Even the few who were able to write would have been unable to record all of it, due to the scarcity of writing materials at the time. Thus, the revelation of the Qur'aan in sections made it easier for the companions to memorize the whole Qur'aan and teach it to each other. Umar ibn al-Khattab was reported to have said, "Learn the Qur'aan five verses at a time, for verily, Jibreel used to descend with the Qur'aan for the Prophet (peace be upon him) five times a day. (Collected by al-Bayhaqee in Shu'ab al-Eemaan and quoted by as-Suyootee in al-Itqaan, vol. 1, pp. 124-5. As-Suyootee notes, however, that it is authentically established that some passages were revealed ten verses at one time, and on some occasions only a part of a verse would be revealed.)
This also made it easier for the scribes of the Prophet (peace be upon him) to record all of the Qur'aan during his lifetime. This early preservation of Qur'aan was critical to maintaining the purity of the teachings of Islaam, as it was the alterations in earlier books of revelation which led their followers astray. The gradual revelation of the Qur'aan also gave them a greater opportunity to contemplate the meanings of the verses. This, in turn, caused them to question the Prophet (peace be upon him) in order to clarify certain points or verify certain interpretations. Thus, this generation was able to gain a truly deep understanding of the Qur'aan. This was of great importance, because their practical implementation of the principles of the Qur'aan became a guided to later generations of Muslims and continues to be one to this day. Such an understanding would not have been possible had the Qur'aan been revealed all at once.
5. Dealing With Problems as They Arose
Often the verses of the Qur'aan would be revealed to deal specifically with problems which faced the Prophet (peace be upon him) and his companions. Sometimes people would ask the Prophet (peace be upon him) questions about which he had no knowledge, and Allaah would reveal the answer. For example, it was reported that the story about Thul-Qarnayn was revealed because the Jews asked the Prophet (peace be upon him) about him, as a test of his prophethood. Allah revealed:
They ask thee concerning Zul-qarnain. Say, "I will rehearse to you something of his story."
At other times, verses would be revealed to correct an error made by the Prophet (peace be upon him) himself. An example of this is in Soorah at-Tawbah, in which Allaah told the Prophet (peace be upon him),
God give thee grace! why didst thou grant them until those who told the truth were seen by thee in a clear light, and thou hadst proved the liars?

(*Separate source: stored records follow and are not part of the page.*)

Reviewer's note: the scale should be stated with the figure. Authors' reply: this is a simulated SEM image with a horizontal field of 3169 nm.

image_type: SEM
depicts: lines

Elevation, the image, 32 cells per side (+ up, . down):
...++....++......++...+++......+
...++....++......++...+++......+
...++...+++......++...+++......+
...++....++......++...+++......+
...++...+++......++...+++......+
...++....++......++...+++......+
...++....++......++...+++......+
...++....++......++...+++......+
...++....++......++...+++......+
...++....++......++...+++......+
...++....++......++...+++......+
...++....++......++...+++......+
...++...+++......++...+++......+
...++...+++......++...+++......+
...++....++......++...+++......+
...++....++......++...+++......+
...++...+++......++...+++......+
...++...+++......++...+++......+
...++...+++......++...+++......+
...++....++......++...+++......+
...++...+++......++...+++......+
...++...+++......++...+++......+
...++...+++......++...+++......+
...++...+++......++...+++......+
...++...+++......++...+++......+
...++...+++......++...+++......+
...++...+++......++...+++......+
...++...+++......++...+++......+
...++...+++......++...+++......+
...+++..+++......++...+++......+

Mujaahid said the verse was revealed about some people who advised others, "Ask the Messenger of Allah (peace be upon him) to excuse you (from participating in the expedition to Tabook). If he gives you permission, stay home, and if he doesn't permit you, stay home, (anyway)." Ibn Katheer said "The Most High is saying, 'You shouldn't have given permission to any of them to stay behind so you could have known who was truthful in his display of obedience to you and who was lying. For they were firm in their intention to stay behind.' " (Tafseer Ibn Katheer, vol. 2, p. 375)
Verses were also revealed to correct wrong attitudes which were widespread among the Muslims of that time. An example of such a revelation is the case of the Battle of Hunayn. Muslims had left to do battle with the disbelievers feeling that they were sure to be victorious , since their numbers exceeded that of the enemy many times over. The enemy ambushed them and caused them to turn on their heels and flee in defeat. However, after that initial lesson, Allah gave them success over the enemy in the same battle. Then, He revealed the following verse:
Assuredly God did help you in many battle-fields and on the day of Hunain: Behold! your great numbers elated you, but they availed you naught: the land, for all that it is wide, did constrain you, and ye turned back in retreat.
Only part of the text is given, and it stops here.